False positive for `clippy::needless_borrows_for_generic_args`?

I have an example on the playground: Rust Playground

When I run Clippy on it, I get:

warning: the borrowed expression implements the required traits

with this suggestion:

10 |     process(&mut data);
   |             ^^^^^^^^^ help: change this to: `data`

However, data is a built-in array and removing &mut would copy it instead of making the intended mutation to the original data. I would say that's not a good suggestion.

So is this a false positive?
Or am I doing something wrong?

If it is a false positive, I can create an issue, but I wanted to check here first if I'm understanding it correctly.

And a follow-up question: Is there a way to change my function signature to somehow disallow unintentionally calling it with a copy of an array (but at the same time still allow the chunks_mut() use case I mentioned in the playground example)?

I agree that this is a false positive since applying the given suggestion changes the meaning of the program.

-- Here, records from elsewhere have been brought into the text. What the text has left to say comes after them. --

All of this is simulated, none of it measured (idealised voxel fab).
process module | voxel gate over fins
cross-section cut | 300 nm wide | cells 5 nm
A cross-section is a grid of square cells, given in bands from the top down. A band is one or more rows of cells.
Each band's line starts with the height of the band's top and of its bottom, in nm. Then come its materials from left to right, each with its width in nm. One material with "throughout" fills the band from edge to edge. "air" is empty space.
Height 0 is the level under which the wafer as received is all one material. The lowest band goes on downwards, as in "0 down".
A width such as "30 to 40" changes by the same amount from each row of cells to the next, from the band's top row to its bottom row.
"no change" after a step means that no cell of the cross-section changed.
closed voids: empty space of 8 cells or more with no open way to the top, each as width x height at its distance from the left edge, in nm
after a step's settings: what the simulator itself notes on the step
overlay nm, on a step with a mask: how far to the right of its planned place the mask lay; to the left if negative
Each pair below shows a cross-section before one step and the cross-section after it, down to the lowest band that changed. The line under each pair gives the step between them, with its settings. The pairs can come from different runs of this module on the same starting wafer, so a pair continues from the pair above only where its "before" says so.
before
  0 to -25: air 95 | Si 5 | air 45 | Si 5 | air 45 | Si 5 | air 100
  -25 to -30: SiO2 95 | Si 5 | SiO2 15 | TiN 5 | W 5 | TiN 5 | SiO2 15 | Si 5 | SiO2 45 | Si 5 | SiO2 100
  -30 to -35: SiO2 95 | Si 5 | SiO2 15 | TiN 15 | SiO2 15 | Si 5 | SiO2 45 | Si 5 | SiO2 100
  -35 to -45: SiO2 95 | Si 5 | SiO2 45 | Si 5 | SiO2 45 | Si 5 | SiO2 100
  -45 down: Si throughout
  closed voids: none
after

One way would be requiring the iterator items to be mutable references whose pointed value then implements AsMut<[i32]>. Rust Playground

Thanks for confirming this! I've created an issue: False positive for `clippy::needless_borrows_for_generic_args` · Issue #16538 · rust-lang/rust-clippy · GitHub.

Thanks also for the improved trait bounds, those work great for the examples I've given!

However, there's one situation that ideally also should be disallowed (but isn't):

let mut s0 = [10, 20, 30];
let mut s1 = [40, 50, 60];
process(&mut [s0, s1]);

I have added this: Rust Playground.

Do you have an idea how this could be disallowed as well?

If not, it's not a big deal, I guess I could live with this small papercut.

I don't think this can be disallowed. From the point of view of process this is no different than passing the &mut data from your original example.

I think there could be room for a lint that catches passing mutable borrows of temporaries to functions (ie. semantics similar to C++). It feels like a footgun and is rarely what's intended.